Family Culture

 Families are so important for learning and changing the future. This week in class we talked about culture. What is it? Is it the same for all the people in a region? How does it affect our lives now? In the future?

In my head, culture is the sum of all the things you do and all the things you value. That is going to be different for every family. So, your family culture is totally and completely unique to y’all. I think that’s really cool actually. I guess that can be good and bad depending on your family.

Sometimes we want to appreciate and continue the culture we were raised with and sometimes we don’t. It’s even more difficult to find what things you want to keep and what you don’t when you are married. I know I have the struggle a little in my life. So how do you merge two different cultures? How do you help each side of the family to have a part or do you and your spouse make your own?

I have thought a lot about this because my family is really different from my husband’s family. My husband and I talk a lot about the goals we have and how we want our family to be. Things we want to do as parents and things we don’t want to do as parents. We have learned what we like about parenting and what we don’t like about parenting from our parents. We can take those things and try and be the best parents we can. Of course, learning and changing along the way.

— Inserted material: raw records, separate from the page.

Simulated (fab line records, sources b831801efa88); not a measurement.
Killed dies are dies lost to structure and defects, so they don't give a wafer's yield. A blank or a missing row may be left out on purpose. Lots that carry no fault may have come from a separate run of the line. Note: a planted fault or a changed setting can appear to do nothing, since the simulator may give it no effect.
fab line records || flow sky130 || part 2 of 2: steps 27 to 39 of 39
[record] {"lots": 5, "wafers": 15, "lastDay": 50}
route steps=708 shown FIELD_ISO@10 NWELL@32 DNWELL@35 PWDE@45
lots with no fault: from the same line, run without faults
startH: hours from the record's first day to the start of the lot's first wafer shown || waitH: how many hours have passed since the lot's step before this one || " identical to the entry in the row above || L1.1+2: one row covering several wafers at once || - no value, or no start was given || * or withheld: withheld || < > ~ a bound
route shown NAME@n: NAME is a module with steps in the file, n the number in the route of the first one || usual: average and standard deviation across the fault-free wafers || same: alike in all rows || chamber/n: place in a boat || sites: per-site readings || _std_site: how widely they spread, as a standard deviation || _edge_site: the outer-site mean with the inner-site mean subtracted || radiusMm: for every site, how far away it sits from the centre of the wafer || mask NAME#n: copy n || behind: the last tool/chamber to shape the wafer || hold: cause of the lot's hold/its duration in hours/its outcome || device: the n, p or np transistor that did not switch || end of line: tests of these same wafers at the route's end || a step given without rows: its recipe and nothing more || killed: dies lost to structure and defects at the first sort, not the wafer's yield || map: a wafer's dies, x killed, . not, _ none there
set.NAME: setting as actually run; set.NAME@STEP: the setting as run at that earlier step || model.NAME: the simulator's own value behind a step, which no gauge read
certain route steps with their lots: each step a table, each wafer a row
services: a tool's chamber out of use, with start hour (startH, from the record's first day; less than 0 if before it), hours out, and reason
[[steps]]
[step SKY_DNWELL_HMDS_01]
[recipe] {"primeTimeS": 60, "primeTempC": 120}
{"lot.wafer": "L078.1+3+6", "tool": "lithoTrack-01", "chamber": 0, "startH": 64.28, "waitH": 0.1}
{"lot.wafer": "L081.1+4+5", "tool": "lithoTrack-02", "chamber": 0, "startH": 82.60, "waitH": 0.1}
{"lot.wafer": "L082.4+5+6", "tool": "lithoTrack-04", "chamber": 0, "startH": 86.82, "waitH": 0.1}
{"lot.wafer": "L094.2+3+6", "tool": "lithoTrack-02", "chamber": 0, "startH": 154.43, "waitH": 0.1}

 A little subject change. (It relates, I promise!) We watched this video of a family that is not very well off. The mom has been working at Burger King for years and has goals to go to school to become a teacher. She walks to her job because she doesn’t have a car. I was sitting there thinking about why she wouldn’t just take the steps to go to school. There are programs set up to help families in her situation to have a better life. I don’t want to judge because I know life is hard and habits are hard to break. Maybe it’s also a pride issue where she didn’t want to be on welfare or get government assistance. Maybe it’s not as easy as it seems to me to go to school. I absolutely want to be kind in this situation, but it goes on to affect her kids and then her grandkids. Her kids end up in the same situation as her, not really working or having a good life. She has one son that was adamant that he would have a better life and go to college. He ended up getting a girl pregnant and dropping out of high school with six months to go. Why do these things seem to happen more in families with lower incomes? What is the cause? I know people can change their lives. I know people can break habits and cycles. My parents were teen parents, and they worked hard to go to school and provide us all with a good life. I am absolutely blessed to have the life I have. I have never not had something I needed. I got most the things I wanted because my parents could afford it or I saved enough of my own money. I lot of people can’t say that and it makes me really grateful for the life my parents have given me. My parents were honest and open about their mistakes so none of their kids would become teen parents as well. My mom always told me that her and my dad are the exception, not the rule. Most teen parents don’t stay together, but my parents made it work. So maybe it takes the parents really wanting a different life for themselves and for their kids. Maybe the kids have to see the parents take those steps to make changes, so they can see the rewards from that.

So how does that relate to culture? Well, I think the example we grow up with is typically what we follow. Children learn a lot of just watching and trying. If kids see their parents doing something, they will probably do it or at least try it. And those things will affect their future.